Observability Is Product Work
Why logs, metrics, traces, and AI behavior tracking belong in product thinking from the start.
I used to think of observability as something you add when the system becomes big enough to deserve it.
Now I think that is too late.
Observability is not only for infrastructure teams. It is product work. It tells you whether the thing you shipped is behaving the way users need it to behave.
That is especially true for AI products, where the system can fail in ways that do not look like a normal error.
Not every failure throws an exception
A checkout flow either works or it does not. A login either succeeds or it fails. There are still edge cases, but the shape of the problem is familiar.
AI features are different. A response can be technically successful and still be wrong, vague, expensive, slow, or unhelpful.
If all you track is whether the request returned a 200, you are missing the actual product behavior.
I want to know things like:
- How often the model falls back
- Which prompts are slow
- Which retrieval queries return weak context
- Where users retry or abandon
- Which outputs are corrected by a person
- How cost changes as usage grows
That data changes the way you build.
Good logs reduce panic
When production breaks, unclear logs make everyone guess. Good logs make the system feel less mysterious.
I do not mean logging everything. That creates noise and can create privacy problems. I mean logging the right events with enough context to understand what happened later.
For AI systems, that usually means tracking request type, model route, latency, token usage, retrieval metadata, fallback reason, and a safe reference to the user flow.
The goal is not surveillance. The goal is accountability.

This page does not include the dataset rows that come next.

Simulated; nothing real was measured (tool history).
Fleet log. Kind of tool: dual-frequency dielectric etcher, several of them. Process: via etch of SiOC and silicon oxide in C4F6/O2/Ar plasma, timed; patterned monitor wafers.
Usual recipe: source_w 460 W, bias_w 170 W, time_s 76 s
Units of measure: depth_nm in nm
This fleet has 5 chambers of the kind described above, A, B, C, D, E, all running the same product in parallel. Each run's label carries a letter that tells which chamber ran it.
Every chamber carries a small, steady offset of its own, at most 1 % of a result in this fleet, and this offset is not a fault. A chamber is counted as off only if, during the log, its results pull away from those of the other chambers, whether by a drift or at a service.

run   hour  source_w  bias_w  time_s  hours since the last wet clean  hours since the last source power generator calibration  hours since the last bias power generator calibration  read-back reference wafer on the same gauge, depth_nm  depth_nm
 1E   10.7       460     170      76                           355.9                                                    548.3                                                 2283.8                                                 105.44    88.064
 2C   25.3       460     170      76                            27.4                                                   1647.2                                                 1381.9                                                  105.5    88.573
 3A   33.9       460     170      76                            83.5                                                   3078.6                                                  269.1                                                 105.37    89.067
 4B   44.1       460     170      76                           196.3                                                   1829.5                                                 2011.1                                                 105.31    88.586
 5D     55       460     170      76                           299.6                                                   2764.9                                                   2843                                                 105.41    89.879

Product decisions need feedback loops
Observability also helps with taste. You might think a feature is clear, then the data shows users keep asking the same follow-up. You might think a response is fast enough, then usage shows the wait feels bad on mobile. You might think a model is cheap enough, then one workflow quietly eats the budget.
Without visibility, those lessons arrive late.
I want calm systems
The best systems are not the ones that never fail. Everything fails.
The best systems fail in ways you can see, understand, and improve.
That is why I treat observability as part of the product from the beginning. It makes engineering calmer. It makes decisions better. It makes the user experience more honest.